Project

General

Profile

Bug #18943

Problem with sumdata::RunData aggregation

Added by Tingjun Yang over 2 years ago. Updated over 2 years ago.

Status:
Closed
Priority:
Normal
Category:
Data products
Target version:
-
Start date:
02/09/2018
Due date:
% Done:

100%

Estimated time:
1.00 h
Spent time:
Occurs In:
Experiment:
LArSoft
Co-Assignees:
Duration:

Description

Dear LArSoft experts,

We are having trouble reading all the DUNE/ProtoDUNE MC files produced with larsoft v06_60_00 in the latest release (v06_67_01) probably due to recent upgrade of art.
lar -c eventdump.fcl /pnfs/dune/tape_backed/dunepro/mcc10/mc/full-reconstructed/02/04/78/50/mcc10_protodune_beam_p1GeV_cosmics_3ms_28_20171228T124233_merged0.root

%MSG-s ArtException:  PostEndJob 09-Feb-2018 11:00:30 CST ModuleEndJob
cet::exception caught in art
---- OtherArt BEGIN
  ---- ProductCannotBeAggregated BEGIN
    Products of type "sumdata::RunData" cannot be aggregated.
    Please contact artists@fnal.gov.
  ---- ProductCannotBeAggregated END
---- OtherArt END
%MSG

There is a workaround to drop sumdata from input:

source:
{
  module_type: RootInput
  inputCommands: [ "keep *", "drop sumdata::RunData_*_*_*" ]
}

But we don't want to patch all the fcl files in order to analyse the MCC10 files.

Thanks,
Tingjun


Related issues

Related to art - Support #18971: Products of type "sumdata::RunData" cannot be aggregated.Closed02/12/2018

Related to LArSoft - Necessary Maintenance #18997: Verify that the run and subrun level data products are written during the proper art phaseClosed02/14/2018

Related to canvas - Bug #18996: Product aggregation logic does not correctly act on full-run range productsClosed02/14/2018

History

#1 Updated by Alexander Himmel over 2 years ago

It looks like the real fix here is define an aggregate() method for this data product so that ART knows how to merge these products across runs. This appears to be a new requirement with the most recent version of ART.
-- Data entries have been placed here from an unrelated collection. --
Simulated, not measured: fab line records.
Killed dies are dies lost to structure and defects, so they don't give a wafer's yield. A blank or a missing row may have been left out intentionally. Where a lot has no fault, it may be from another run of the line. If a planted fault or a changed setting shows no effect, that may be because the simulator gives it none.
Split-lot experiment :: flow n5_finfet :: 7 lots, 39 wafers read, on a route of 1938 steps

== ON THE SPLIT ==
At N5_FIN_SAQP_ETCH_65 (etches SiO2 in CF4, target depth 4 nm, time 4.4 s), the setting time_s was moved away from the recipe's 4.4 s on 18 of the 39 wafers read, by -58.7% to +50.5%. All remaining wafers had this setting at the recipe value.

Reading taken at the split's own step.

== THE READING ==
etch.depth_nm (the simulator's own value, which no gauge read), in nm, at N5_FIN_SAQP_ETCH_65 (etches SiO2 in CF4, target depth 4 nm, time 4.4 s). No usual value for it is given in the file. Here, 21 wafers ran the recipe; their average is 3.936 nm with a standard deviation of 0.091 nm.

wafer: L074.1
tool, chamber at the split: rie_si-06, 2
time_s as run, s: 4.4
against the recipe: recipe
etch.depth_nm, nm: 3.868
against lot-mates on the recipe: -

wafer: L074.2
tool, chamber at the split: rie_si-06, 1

https://cdcvs.fnal.gov/redmine/projects/art/wiki/Product_aggregation_details

#2 Updated by Gianluca Petrillo over 2 years ago

  • Category set to Data products
  • Status changed from New to Assigned
  • Assignee set to Gianluca Petrillo
  • % Done changed from 0 to 80
  • Estimated time set to 1.00 h
  • Occurs In v06_67_00 added

It seems Alex has hit the nail.
I have added an sumdata::POTSummary::aggregate() method that adds all the fields of the data product.
Tingjun, could you test branch feature/gp_Issue18943 of larcoreobj to see if the issue is addressed?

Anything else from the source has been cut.